The Green Party is to ballot its members in November about whether it should have a single leader, rather than its "principal speakers" formula.
Sian Berry and Derek Wall are the party's current principal speakers
Traditionally the Greens have avoided a figurehead, instead having co-speakers.
But London Assembly member Darren Johnson, who backs a change, called the current system a "ridiculous barrier" to getting the party's message across.
Current co-leader Derek Wall opposes the change, warning against getting "sucked in" to an "ego-led" system.
At the Greens' annual conference in Swansea, members voted in favour of a ballot of all 7,000 members on whether they should create a leader and deputy - or whether they should stick with their two principal speakers.
The ballot will be held in November 2007, following a "full debate" at the next conference in Liverpool in September.
Among those in favour of the idea is London Assembly member - and former mayoral candidate - Darren Johnson.
He told the BBC News website: "The Green Party has had two national speakers for many years now, many members have felt that this has hampered our ability to get our message across and really have some identifiable, key figures in the party."
He said he could understand concerns of some about a "Thatcher or Blair style figure who totally dominates the party" and stifles debate, but he said that would not be the model that was being proposed.
He said he had waited "20 years" for the debate, but said it had come to a head because "climate change is becoming even more serious and the need to catapult the Green Party into the mainstream of British politics".

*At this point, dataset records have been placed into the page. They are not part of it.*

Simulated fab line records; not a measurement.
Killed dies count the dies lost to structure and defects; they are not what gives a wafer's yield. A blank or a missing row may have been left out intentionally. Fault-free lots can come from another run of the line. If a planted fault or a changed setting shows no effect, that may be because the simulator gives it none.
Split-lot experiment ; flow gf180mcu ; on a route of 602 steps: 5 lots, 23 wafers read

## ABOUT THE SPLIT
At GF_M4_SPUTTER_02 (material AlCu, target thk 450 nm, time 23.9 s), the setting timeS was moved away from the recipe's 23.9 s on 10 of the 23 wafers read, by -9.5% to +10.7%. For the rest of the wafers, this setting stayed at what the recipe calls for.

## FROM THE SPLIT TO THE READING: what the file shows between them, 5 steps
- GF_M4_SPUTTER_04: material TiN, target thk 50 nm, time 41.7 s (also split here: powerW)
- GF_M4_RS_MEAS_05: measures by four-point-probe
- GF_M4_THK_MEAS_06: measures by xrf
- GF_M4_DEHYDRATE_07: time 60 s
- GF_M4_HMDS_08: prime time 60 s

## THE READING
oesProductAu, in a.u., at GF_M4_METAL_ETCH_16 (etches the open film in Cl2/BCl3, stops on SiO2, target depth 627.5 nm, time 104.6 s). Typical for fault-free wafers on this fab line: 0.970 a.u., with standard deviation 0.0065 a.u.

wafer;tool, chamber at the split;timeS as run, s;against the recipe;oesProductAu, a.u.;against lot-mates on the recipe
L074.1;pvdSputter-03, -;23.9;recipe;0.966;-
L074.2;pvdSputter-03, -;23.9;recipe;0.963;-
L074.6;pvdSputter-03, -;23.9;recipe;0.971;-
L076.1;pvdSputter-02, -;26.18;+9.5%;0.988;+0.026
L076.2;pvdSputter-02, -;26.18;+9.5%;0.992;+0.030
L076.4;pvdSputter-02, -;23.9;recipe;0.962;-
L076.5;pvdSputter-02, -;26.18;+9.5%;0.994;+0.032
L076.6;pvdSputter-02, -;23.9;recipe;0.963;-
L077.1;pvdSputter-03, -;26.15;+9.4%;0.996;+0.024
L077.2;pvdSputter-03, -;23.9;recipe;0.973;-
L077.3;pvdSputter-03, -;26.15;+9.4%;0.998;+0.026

He added that not having a leader was "just a ridiculous barrier in terms of getting our really important message across".
But Mr Wall, who last week told the conference that the party should not get "sucked in" to having a figurehead like other parties and said "ego-led" political figures had the potential to corrupt.
He told the BBC: "If you are a clear speaker, there's no problem getting coverage and explaining the party's views."
He said other European Green parties who had adopted a leader had become less radical, partly as a result.
While all political parties started off as being participatory, in the end members just became "puppets" he said, once a party leader was involved.